Fast Scanner

May 15, 2011 Posted by bob in Building

Since I’m moving in a few months to an apartment of significantly reduced size, I am starting to reduce the size of my collection of stuff. One thing I’ve been carrying around is everything from my college career. I have every syllabus, paper, homework assignment, handout, midterm… in total it was three boxes full of binders. This represents tens of thousands of dollars of education, though, and I wasn’t entirely willing to part with it. I started scanning pages with a scanner. I had a process that was giving me up to 6 scans per minute. The quality of the scans was good, but the speed was not fast enough, and there were too many manual parts to the process. I needed something faster.

I realized that a photo of a piece of paper would be faster than having a scanner do it, and if lit well enough and with a good enough lens, it would be just as good as a scanner. I rigged up a tripod with an extended arm to hold my camera, and I put a white background on the desk and marked some lines where the paper needed to be to be in the shot. Since I don’t have a fancy DSLR with a remote, and pressing the button manually was way too much effort and moved the camera around too much, I rigged up a piece of twine so that by pulling down on the twine I could get the camera to take a shot. I tried pulling the string for a while, which was pretty fast, but still not as efficient as possible. I tied the twine to a ruler and used the ruler as a foot pedal, giving me both hands to move the pieces of paper as quickly as possible. The light sources were just regular white compact fluorescent bulbs, placed to put as much light on the paper as evenly as possible.
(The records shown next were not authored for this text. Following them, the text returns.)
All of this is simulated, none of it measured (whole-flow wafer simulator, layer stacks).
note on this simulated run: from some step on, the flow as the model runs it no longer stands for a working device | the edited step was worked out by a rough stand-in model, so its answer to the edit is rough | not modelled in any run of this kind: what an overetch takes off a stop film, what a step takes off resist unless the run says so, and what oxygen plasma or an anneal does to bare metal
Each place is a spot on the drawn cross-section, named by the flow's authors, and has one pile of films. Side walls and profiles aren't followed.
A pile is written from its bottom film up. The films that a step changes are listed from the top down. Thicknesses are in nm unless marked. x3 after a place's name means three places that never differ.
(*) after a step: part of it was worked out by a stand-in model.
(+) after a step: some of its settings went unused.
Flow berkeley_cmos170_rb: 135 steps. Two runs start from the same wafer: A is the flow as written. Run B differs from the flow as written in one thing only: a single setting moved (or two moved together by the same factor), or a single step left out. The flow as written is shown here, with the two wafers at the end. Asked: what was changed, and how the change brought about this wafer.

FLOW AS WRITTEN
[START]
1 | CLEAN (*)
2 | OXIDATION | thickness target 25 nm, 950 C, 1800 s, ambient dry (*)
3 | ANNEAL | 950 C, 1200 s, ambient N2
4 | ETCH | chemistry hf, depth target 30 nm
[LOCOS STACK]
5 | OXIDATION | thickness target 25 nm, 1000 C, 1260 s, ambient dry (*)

The resulting contraption bumped my speed up to 15 pages per minute on average. Sometimes it was higher depending on if I was dealing with loose notes or stapled sheets. Having the shutter controlled by my feet gave me a huge advantage, and I was able to fly through all 3 boxes of papers in a few evenings much faster than I expected. Now I have it all on my computer, which should probably still be sorted, but at least it’s not taking up any physical space, and I don’t have to feel any sense of loss when I recycle my stacks of papers.